The court of Additional Chief Metropolitan Magistrate (ACMM) Ravindra Kumar Pandey accepted the contention of the accused that Akbar was not a man of stellar reputation.

In its verdict, the court said it took into consideration the systematic abuse of Ramani and her witness at the workplace. 

“Prior to the issuance of the Vishaka guidelines by the Supreme Court, they did not have the option to lodge the complaint of sexual harassment due to social stigma attached,” the court ruled. 

“Time has come for society to understand sexual abuse and harassment and its implications on the victim,” it added. 

The court further said that most women do not speak about harassment for the social stigma attached to it. 

“Right of the reputation cannot be protected at the cost of the right of a woman’s reputation guaranteed under Article 21,” the court said.  

“The woman has the right to put her grievance at any platform of her choice and after decades,” it added. “It is shameful such incidents are happening in the country where epics such as Mahabharata and Ramayana are written.” 

Akbar has the option to appeal against the order.

“This judgment is a validation of stand taken by us and all women during the #Metoo campaign,” Rebecca John, Ramani’s lawyer said after the verdict. “We did a robust trial. We left nothing to chance. Priya bravely withstood the legal cross examination.”

Also read: Nawazuddin Siddiqui dismisses Bollywood’s #MeToo movement — a fan in me has died

The case

The court had reserved its verdict on the complaint on 1 February after Akbar and Ramani completed their arguments. 

On 10 February the court had deferred the judgment for today, citing delays in submission of written arguments by both Akbar and Ramani.  

Ramani had in 2018 made allegations of sexual harassment against the former minister in wake of the #MeToo movement. 

Earlier, in 2017, at the beginning of the #MeToo movement, she wrote an article in a magazine narrating her personal experience of sexual harassment as a young woman journalist, but did not name the alleged assaulter. A year later, in a tweet, Ramani revealed it was Akbar who allegedly harassed her sexually. 

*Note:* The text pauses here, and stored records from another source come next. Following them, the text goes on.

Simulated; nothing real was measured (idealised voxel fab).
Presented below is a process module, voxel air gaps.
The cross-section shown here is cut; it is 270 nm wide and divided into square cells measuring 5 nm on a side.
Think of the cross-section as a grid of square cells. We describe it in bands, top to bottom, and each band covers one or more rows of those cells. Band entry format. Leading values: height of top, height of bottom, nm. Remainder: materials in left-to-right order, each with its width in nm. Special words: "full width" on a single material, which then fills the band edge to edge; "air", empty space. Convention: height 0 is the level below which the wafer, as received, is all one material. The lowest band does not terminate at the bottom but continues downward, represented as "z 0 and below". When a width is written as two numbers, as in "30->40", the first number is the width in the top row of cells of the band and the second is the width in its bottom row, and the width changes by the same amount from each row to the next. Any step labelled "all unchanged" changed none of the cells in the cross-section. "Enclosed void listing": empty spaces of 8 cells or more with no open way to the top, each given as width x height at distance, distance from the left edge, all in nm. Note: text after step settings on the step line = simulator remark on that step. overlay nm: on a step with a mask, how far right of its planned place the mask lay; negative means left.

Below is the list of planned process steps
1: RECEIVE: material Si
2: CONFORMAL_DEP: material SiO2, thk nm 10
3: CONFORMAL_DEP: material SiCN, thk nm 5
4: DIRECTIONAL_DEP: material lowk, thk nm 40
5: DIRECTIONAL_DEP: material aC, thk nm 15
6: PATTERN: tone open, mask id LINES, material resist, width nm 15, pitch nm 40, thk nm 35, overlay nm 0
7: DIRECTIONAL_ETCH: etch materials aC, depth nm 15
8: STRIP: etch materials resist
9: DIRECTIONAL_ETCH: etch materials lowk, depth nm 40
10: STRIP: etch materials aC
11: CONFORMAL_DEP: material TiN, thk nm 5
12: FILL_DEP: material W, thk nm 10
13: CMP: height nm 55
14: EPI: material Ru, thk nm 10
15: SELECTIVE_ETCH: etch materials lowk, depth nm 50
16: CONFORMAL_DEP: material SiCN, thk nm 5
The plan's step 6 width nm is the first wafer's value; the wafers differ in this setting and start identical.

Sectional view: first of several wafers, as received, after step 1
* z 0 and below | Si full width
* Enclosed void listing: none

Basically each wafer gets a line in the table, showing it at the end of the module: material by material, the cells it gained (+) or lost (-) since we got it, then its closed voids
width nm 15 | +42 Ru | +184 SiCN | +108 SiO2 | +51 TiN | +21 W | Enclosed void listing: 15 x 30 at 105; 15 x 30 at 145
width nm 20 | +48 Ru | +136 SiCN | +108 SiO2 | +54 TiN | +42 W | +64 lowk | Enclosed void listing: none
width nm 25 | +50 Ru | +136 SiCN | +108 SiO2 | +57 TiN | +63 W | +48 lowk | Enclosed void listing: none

Akbar accused Ramani of defaming him and filed a criminal defamation complaint in the Delhi court in October 2018. He had to step down when more accounts of alleged sexual harassment by him surfaced. Akbar termed all of the statements as false, fabricated and deeply distressing. 

‘Ramani’s defamatory remarks made others repeat it’

Akbar’s lawyer, senior advocate Geeta Luthra, argued in court that the alleged false, defamatory statement by Ramani led others to repeat it. 

“She started this. That is why I immediately made the complaint (of defamation) against her. Due process was available to Ramani and women but they had no desire to go for it,” she said, claiming Ramani chose a much easier route to “malign” and “defame” Akbar on social media. “This is impermissible,” Luthra said. 

Ramani’s allegations were based on “blind truth”, without exercising due care and caution, Luthra maintained. 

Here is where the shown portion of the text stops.